We skip the math involved here to spare the non-mathematically inclined reader. The point that must be understood however is that it is possible to lay out the results both of testing and implementation in such a way that an optimal security budget can be arrived at. As a check on the sanity of this scheme let's look at the extreme cases. If there are no attacks on the system then the maximizing process will rule out any security budget whatsoever. Likewise if there are no opportunity costs we will set the security budget at zero.

When The number of attacks or the opportunity costs are high then the budget is appropriately expanded. The only question is the ratio of test budget to implementation budget. This depend not upon population size, which we have successfully decoupled, but upon sample size and our desire for accuracy. If our desire for accuracy is low then most of the budget ends up in implementation. If our desire for accuracy is high the tests drain the entire budget.

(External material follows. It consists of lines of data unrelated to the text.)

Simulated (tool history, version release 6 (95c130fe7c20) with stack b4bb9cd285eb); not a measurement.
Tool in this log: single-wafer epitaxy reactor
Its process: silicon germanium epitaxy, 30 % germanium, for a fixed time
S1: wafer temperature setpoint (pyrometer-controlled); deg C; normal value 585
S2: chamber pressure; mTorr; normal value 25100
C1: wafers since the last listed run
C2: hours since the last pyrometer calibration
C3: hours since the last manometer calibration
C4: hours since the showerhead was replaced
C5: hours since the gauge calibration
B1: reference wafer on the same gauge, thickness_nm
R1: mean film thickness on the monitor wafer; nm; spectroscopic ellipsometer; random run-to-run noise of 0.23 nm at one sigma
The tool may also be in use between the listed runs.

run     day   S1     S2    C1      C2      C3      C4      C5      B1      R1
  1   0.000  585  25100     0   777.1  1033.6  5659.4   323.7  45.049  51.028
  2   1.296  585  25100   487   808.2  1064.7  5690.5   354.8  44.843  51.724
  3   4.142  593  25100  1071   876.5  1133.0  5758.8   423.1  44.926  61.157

From the above analysis we know that we have a rational model of security for a computer network. Just getting hold of the numbers to plug into our model can be quite expensive so we want to include a method for estimating the value of taking on such a project.

Are there any rules of thumb that can be applied without an optimizing matrix? Yes, the sample number should remain around 32 or 80% percent of the population whichever is less. The test + implementation budget should not exceed 10% of the additional revenue realized by the opportunity cost savings. This makes the assumption that a company is generating 10% profit on revenue.